“Hi Ev, how have you been?”
“Hello Evvy, we miss the blog, how are you?”
“Hey Ev, I was just thinking about you. Curious how you are, now you’re back?”
“Ev, the mortician wants to know if you want regular coffee or decaf on your funeral. Since you don’t reply, we assume you’re dead.”
“Yes, of course! We want to know how you’re doing. If you’re depressed or happy? What your next move will be?”
My.. my next move?! Fucking… Go entertain yourself!
(…) “There’s no point in getting agitated, Ev, we just miss your stories.”
Well you should see a doctor for that addiction. I’m done writing.
I’m not even lying. It’s not as if I don’t want to write. When I wrote my last blog post I knew it wasn’t the last. I just wanted you guys to believe it was, so you would be sad. Then, weeks later I would redeem myself and blow you all away with an amazing – unexpected – read that would probably land me my long awaited book deal.
Well, I can just forget that.
Ever since I got back I don’t see stories anymore. It’s as if I’m slowly but surely going blind.
Everything is so grey, dull, nothing inspires me here. I could just go in full hibernation mode. Even though summer has just begun. I guess I’m still on Australian time…

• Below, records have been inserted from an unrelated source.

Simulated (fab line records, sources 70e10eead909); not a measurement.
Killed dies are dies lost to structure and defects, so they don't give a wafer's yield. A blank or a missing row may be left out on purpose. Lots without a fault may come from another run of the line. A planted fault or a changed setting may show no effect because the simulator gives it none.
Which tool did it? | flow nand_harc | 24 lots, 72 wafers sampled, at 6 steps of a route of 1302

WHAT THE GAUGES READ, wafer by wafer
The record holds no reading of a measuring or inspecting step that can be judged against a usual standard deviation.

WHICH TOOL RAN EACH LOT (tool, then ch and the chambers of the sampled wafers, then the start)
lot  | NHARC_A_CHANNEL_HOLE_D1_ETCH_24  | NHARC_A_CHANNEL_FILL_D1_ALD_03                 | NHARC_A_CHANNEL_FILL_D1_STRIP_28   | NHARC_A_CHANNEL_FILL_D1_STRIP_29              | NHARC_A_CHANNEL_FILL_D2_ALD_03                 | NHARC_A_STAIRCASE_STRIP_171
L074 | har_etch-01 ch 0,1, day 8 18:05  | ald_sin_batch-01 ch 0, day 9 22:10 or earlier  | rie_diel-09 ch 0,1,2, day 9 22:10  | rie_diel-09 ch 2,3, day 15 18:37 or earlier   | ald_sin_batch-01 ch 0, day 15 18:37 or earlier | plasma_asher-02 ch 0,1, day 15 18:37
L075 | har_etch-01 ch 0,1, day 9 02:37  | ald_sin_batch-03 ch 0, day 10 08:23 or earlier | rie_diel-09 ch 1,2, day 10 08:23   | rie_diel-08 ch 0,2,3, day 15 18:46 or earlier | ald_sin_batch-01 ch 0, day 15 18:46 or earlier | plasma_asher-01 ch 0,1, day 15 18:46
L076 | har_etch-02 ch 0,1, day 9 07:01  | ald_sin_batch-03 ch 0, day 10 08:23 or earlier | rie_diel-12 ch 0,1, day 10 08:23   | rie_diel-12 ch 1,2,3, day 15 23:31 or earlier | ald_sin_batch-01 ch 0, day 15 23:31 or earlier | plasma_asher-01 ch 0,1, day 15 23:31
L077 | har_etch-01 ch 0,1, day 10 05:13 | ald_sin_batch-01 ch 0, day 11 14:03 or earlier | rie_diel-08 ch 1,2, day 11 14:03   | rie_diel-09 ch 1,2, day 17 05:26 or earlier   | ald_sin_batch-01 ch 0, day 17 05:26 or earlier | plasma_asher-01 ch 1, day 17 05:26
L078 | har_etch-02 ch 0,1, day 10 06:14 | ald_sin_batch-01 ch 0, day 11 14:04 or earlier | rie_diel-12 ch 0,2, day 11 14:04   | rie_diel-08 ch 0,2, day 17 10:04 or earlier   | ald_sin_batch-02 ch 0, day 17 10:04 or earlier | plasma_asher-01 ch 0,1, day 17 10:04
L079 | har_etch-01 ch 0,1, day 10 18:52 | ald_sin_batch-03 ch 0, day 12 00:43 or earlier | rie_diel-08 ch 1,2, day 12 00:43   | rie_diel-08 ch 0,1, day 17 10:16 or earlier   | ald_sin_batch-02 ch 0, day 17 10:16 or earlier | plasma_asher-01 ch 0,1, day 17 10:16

Why is it that the other side of the world does all this good for me, and being back home just doesn’t work for me. The first weeks I didn’t experience any problems with being back home. I had learned to live in the moment and not to hang on to the past too much. Memories, nostalgia, … it’s good to have them but you cannot live by them. I was happy. I also appreciated things more. Having seen a lot of forests, national parks, cities, beaches, train stations, airports, …. I suddenly valued some of the sceneries here even more. Belgium is a b-e-a-utiful country. But the mentality just drives me nuts.
“What are you gonna do now?”
“You do realize you’re gonna have to have a decent job now?”
“Something you can do for years in order to support a house, a family and a once in a year getaway?”
It’s like somebody slowly reaches out to suffocate me.
Very few things in life scare me. But if I’m easily paralyzed by one thing, it is the fear of living an ordinary life.
Type in Koinophobia in Youtube and you will bump on a perfect video explaining my very emotions.
Repetition, the slow process of decay. Being stuck in the waiting room of life. Waiting for it to come to an end and minutes before climbing the stairway to heaven realizing you didn’t really make the most of it. And that now, it is too late.
I’ve been looking into these things a little. Books, movies, youtube clips, Buddhism. Something to support my belief that an UNordinary life is possible. And I can prove everyone wrong.
I have to, since I’m stuck on a train with realists, pessimists, non believers, … Even my mother doesn’t believe anyone would be interested in reading a book written by me. Seven years ago today I graduated cum laude. We were sitting in the back of the aula because we arrived a little late.
“It is with great honor I announce that we have one student who passed with distinction. Please come forward…. Evelien Delgouffe!”
My eyes widened. It was as if someone handed me a cheque, rolled out the red carpet and promised me I would never experience any problems in finding a job and a steady income. I was honored. And happy.
… I didn’t get a congratulations from my mom (*). Even though I knew deep inside she was proud, she kind of took it for granted. Same when I landed a job at the biggest newspaper in Belgium at only 21.
It’s very hard to be your own motivator. To tap yourself on the shoulder and tell yourself you’ll make it. Sometimes I feel as if I am the only believer here. But I won’t step over to the dark side.
… I don’t care how much of a tantric sex god Kylo Ren is.
I just need to stop letting people who do so little for me, control so much of my mind, feelings and emotions. I shouldn’t give a rat’s ass what anyone thinks or says about how I should live my life. And I should definitely not give up on what I believe in. There are no red carpets, win for life cheques, no safe boxes where you can live happy and be free at the same time. If you want to succeed in something you will have to make that happen. And nothing great has ever come out of thinking inside a box.
A lot of people get discouraged. Get paralyzed by fear. Before they knew it they’ve been putting potato chips in cylinder cans for 30 years straight. (Not that there’s anything wrong with that if that’s what you really enjoy doing. I’m not judging here. Probably a lot of people are happy with a mediocre marriage and a mediocre job. I just also see a lot of people regretting their life choices because they thought they didn’t have a choice.)
If everybody was just a little bit more open minded, a little bit more hopeful and a little bit less realistic, just imagine how different this world would look like.
What would you do if you weren’t afraid?
Face Everything And Rise.
(*) Then again, maybe I never said thank you for sending me to college either. So all is forgiven, mommy! I love you no matter what! …But you can’t have any royalties once my book gets international acclaim.